Rendezvous with Ruskin Bond
“Ruskin do you recognise me?”
The voice startled the man who was busy signing autographs and clicking pictures with children who had come to meet the famous writer Ruskin Bond.
That voice belonged to JB Lama, who had come to meet his school friend Ruskin. Meeting after 55 years, that too at an educational book fair, their beaming faces betrayed their
joy, and both could not help but say to everyone around, “We are meeting after a very long time.”
Then their reminiscences went back to the year 1955 and their days in school.
“He was my house captain, and also the captain of our football team,” said Lama.

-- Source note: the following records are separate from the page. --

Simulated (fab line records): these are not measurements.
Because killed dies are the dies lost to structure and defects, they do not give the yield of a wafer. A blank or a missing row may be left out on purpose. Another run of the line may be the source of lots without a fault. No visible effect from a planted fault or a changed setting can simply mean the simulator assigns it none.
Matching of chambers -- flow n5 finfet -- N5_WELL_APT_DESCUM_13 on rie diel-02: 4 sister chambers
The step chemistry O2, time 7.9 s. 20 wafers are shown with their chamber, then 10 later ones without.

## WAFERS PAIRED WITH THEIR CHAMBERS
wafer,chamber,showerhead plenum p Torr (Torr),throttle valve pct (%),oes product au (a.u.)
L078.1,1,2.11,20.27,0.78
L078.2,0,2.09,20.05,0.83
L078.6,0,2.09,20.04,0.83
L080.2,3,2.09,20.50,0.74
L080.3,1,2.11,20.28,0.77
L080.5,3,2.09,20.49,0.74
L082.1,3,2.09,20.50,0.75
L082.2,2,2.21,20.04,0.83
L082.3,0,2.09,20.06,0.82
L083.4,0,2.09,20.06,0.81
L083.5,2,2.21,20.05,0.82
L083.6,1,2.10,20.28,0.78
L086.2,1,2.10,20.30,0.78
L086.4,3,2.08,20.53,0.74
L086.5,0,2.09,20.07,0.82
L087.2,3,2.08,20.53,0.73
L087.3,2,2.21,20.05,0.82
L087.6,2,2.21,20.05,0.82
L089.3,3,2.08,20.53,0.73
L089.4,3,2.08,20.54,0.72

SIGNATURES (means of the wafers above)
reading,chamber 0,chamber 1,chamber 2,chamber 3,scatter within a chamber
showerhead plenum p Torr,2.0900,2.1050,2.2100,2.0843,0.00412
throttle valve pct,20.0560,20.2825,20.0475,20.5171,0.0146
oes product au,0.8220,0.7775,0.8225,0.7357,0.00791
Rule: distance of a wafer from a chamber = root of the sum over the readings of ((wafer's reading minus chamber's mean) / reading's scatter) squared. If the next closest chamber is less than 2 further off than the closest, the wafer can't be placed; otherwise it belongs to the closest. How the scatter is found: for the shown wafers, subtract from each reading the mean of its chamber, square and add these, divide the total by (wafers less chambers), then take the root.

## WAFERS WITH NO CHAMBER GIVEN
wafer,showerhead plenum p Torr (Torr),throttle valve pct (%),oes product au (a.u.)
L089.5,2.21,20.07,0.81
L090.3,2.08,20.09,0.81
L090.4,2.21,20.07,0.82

Bond quipped, “Hard to believe that I played football, isn’t it?”
Memories crept up as the two friends talked about all those years they had spent at Bishop Cotton, Shimla. Lama was so happy to talk about his famous friend, it was like he had all these secret stories that nobody else knew. Like Bond’s nickname was ‘Horse’.
With a huge grin he added, “Oh, he was very short tempered and he hated mathematics. He just could not understand the subject.”
Bond agreed, “I gave our maths teacher a difficult time.”
For celebrated writer Ruskin Bond, this encounter with his classmate made his first visit to Nepal even more memorable.
“Appetising, I want to come again,” said the writer.
But he confessed that he is not an efficient traveller and often gets lost in new places.
Bond started writing when he was just just 17.
“I always wanted to be a writer. I had decided that. Also I wasn’t good at anything else,” he said.
According to him, his father’s death made him a rather lonely boy.
“His death had a big impact on me. I still think about it. He taught me how to read and write even before I went to school.”
Though with time he adapted to the turmoil in his childhood, he still chooses to stay away from the party circuit as he is not that “gregarious”.
He returned to Mussourie though he went to London when he was a teenager as the place has sentimental values for him. And today he has an extended adopted family here.
A children’s writer, his stories are simple and drawn up from life’s realities.
“And when I run out of people, I write about ghosts. But my ghosts are rather friendly. A girl told me once that my ghosts need to be more scary,” he added with a smile.
He confesses that he had to put down the best seller in children’s fiction today — Harry Potter.
“I have read just one book, and I got scared in the very first chapter. Three people get killed in just one chapter,” he said.
Bond thinks that stories for children should be adventurous, and not very much about telling them to do this or that. He prefers the preaching to be rather subtle.
A celebrated author for decades, Bond’s works turn up huge royalties today, but he says he had to struggle for almost 20 years when he started as a writer.
He pointed out that during those times, publishing houses in India were not investing much in fiction and literary books. But now that the things have changed and he opined, “I am so happy that I can write what I want to, and not something that others tell me to. And it is also nice to have something in your bank especially as I have a huge family today.”
Bond feels that the new breed of writers is promising and also lucky that they are getting published.
“I have seen many talented writers getting disappointed and backing out. They should be confident about themselves and not get discouraged easily. Rejection happens to all so they should have faith and patience,” is his sage advice.
Even today he prefers writing in long hand, having long bid his old companion — his trusted typewriter goodbye. He considers himself the “Charlie Chaplin of the modern world” as he describes himself as the least techno-friendly person and hence does not use a computer.
“At times I even hold my cell phone upside down,” he laughed.
Charlie Chaplin of modern world, a respected writer — these descriptions sit well with the Ruskin Bond one met at the Educational Book House stall. But why was he called a Horse back then?
“Because I used to eat like a horse,” is the author’s answer.